So I learned a lesson about blogging in bed when I accidentally posted this picture in my sleep. Here’s the whole story about a day the could bring about that kind of tired.
Monday was a comedy/tragedy of errors. I set my mind to beginning a routine with the children. We were going to get up and out the door by 8 am first a walk, then to the playground, out for grocery shopping then back to the house for lunch, art project and muffin-making. Then the children would pass out from exhaustion around 1:30 pm and I would descend into mommy-bliss: housecleaning-Pinteresting-blogging-laundry-doing mommy-bliss.
The muffins, you see, were to be a reward for good behavior. What Princess didn’t know is I’d be using all natural ingredients chock full of nutrients. Bwaa ha ha ha!!!! (Evil laugh.)
Princess is not a good eater. As far as real “food” goes she eats cucumbers, fruit, grilled cheese, pizza, baked beans, chicken nuggets and occasionally mac and cheese or pasta and sauce. That is her entire diet, well except for all the sugary foods and chips she’s not allowed to eat because she eats so little real food as it is.

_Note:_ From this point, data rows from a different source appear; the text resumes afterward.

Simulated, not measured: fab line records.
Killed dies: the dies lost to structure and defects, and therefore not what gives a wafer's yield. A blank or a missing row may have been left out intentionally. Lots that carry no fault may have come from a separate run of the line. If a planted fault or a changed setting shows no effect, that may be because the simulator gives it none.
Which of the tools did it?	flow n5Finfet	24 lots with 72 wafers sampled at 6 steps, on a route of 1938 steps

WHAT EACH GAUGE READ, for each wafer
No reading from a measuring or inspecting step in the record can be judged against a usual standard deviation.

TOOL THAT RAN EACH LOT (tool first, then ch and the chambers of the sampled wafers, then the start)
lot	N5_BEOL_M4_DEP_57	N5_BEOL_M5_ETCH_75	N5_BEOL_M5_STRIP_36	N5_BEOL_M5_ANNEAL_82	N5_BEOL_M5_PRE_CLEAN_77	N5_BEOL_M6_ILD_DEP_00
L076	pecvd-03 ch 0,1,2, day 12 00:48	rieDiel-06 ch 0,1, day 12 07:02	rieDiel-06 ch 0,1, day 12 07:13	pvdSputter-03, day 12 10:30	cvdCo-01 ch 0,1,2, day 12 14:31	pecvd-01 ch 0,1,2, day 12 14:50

I’ve read all sorts of ways to get nutrients into toddlers. “Give them healthful dipping sauces,” as if Princess didn’t know mixing textures like that was a serious foul. “You can hide lots of things in mashed potatoes,” they’d stay hidden on Princess’s plate because she’s no longer eating mashed potatoes. “Change up the hamburgers they love,” as if we could venture into hamburger-world. “Smoothies are so delicious and they’ll love helping,” someone said. I might as well vacuum the house while trying to force feed her brussels sprouts – to her it’s the same; loud and disgusting.
Then, someone said muffins. Hmmmm. My mom got me the muffin-maker for my birthday. This was a solid plan. Here’s the recipe I would use for easy carrot apple muffins. When I told Princess we’d be making muffins, she was psyched.
“Blueberry muffins, mom?” she asked; I’m certain she was thinking of a giant Dunkin Donuts variety dad had recently spoiled her with.
“No, yummy CARROT muffins!” I told her.
“I don’t want carrot muffins,” she told me, clearly wary.
“Okay, sunshine muffins it is,” I said, impressed with my quick thinking.
“Sunshine muffins?! Yay! Hip hip hooray!” she exclaimed.
I was up and showered by seven. Princess woke up at 8. Buster slept until 9. This is certainly a good thing most times. I didn’t look at it as a setback, I plowed forward. The day disintegrated quickly. There was a potty accident, a too-long trip to the grocery store, haze of other typical problems, no art project and certainly no muffin-making. By 3:30 pm, nap time had still not started and I was standing over Princess shouting “shut your eyes!” while holding her crying baby brother. Good times.
Of course, I was not able to let my muffin-plan go. So, after the toddler had redeemed herself slightly with a quiet dinner of cereal, cucumbers and strawberries, I let her put on her apron to help me with muffins. As you can see by the picture, I didn’t even handle the carrot-grating process properly. I have at least 3 different devices in my cabinets that would have handled the grating neatly and efficiently for me. I also have a bigger bowl. I thought it would be easiest to go with the grater and bowl that were already on the counter. We can just add that on to the other delusions of the day. Anyway, the muffins were made and loaded into the muffin-maker. She couldn’t wait for them to be ready.
Finally, they were cooked and cool enough to eat. And they were good. Moist, just sweet enough, delicious. “Finally, here comes my win for the day,” I thought as I handed her one.
She bit into it and said “Yum!”
She took into the other room to show Daddy. As she continued to eat, I heard her say, “wait, there is something in there.”
She came back in to the kitchen to tell me next. “Yes, there is something in there, it’s sunshine, I told her.”
“Sunshine, yea. I can’t like sunshine,” she told me. “It bothers my teeth – see mommy?” She opened her mouth and pointed to her teeth. “Sunshine bothers my toothies.”
Of course it does. I should have known.